Several writers have written about or noted Zach Johnson's faith in trying to find something interesting to say about the Masters Champion. Craig Dolch did it here and of course Dan Jenkins of all people celebrated it in his Golf Digest letter from Augusta.
Well Tom Witosky in the Des Moines Register files a thoughtful piece that starts out sounding like an extended version of the Zach-loves-Jesus theme, but then takes an intriguing turn by pointing out that there is only so much preaching some can take before it could backfire.
Johnson's mention of his Christian faith after winning the Masters on Easter Sunday has stirred discomfort among some believing the separation between church and sport should be as strong as between church and state.
"Religion and sport today has become a mutual exploitation society," said Ray Higgs, professor emeritus of English at East Tennessee State University.
At the same time, Johnson's profession sparked the imagination of those who believe sport and religion can be a positive, powerful combination.

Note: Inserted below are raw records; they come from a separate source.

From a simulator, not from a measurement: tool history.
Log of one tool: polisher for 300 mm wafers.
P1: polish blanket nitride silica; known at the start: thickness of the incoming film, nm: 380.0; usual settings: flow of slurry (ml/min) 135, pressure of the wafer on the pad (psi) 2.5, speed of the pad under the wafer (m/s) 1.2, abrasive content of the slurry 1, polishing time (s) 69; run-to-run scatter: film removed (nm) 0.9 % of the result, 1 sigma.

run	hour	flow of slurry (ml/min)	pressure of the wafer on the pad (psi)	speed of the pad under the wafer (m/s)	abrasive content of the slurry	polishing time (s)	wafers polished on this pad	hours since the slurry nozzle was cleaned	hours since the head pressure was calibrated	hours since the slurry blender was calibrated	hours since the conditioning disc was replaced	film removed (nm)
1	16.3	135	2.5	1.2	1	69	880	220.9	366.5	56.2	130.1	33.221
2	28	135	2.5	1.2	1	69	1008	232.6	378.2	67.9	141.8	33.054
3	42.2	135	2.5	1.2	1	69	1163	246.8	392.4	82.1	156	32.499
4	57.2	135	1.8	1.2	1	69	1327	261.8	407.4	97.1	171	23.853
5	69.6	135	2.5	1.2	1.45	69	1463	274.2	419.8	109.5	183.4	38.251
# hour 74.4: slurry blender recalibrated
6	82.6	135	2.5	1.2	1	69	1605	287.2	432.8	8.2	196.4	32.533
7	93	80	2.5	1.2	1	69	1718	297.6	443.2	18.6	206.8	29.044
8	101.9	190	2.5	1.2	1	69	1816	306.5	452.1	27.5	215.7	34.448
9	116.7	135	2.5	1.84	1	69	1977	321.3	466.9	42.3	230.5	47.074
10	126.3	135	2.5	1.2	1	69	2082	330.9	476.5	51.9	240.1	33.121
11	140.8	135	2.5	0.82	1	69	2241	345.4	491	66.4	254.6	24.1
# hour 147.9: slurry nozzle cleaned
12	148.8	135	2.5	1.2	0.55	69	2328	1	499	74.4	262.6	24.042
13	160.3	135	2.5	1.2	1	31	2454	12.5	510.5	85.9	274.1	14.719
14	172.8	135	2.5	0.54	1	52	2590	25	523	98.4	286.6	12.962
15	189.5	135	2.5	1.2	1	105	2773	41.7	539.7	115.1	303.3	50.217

And those who know Johnson, 31, say his faith is as much a part of him as is the ability to hit a five-iron within 10 feet of the cup.
"There is no pretense, no hidden agenda, no proselytizing" with Johnson, said Kay Bloom, his former theology teacher at Cedar Rapids Regis High School. "Ultimately, he is owning his faith and he simply shared it with everyone."
"It is really a fine line and you have to be careful from a marketing point of view," said Rick Horrow, a nationally known expert on sports marketing and professional athletics.
"Zach Johnson genuinely has to be himself, and that includes his strong faith," Horrow said. "But he has to watch out that people don't think he is preaching to them."
Chapman Clark, a professor at the Fuller Theological Seminary in California, said Johnson and those surrounding him will have to adjust to that reality quickly.
"My suggestion is that he get himself some sharp people to help him develop his message so that it doesn't come across as exploitative," Clark said.
Paging the LPGA's brand coach!
Higgs, the East Tennessee State professor emeritus, has written several books and articles on religion and sport, including "God in the Stadium: Sports and Religion in America."
He believes the potential tension involved in tying religion to sport has grown as American culture fixated on sports success - as opposed to sports excellence. The emphasis on winning, he said, has turned people away from the value of athletics to focus on victory and money.
"The truth of the matter is there is no correlation between victory and virtue," Higgs said.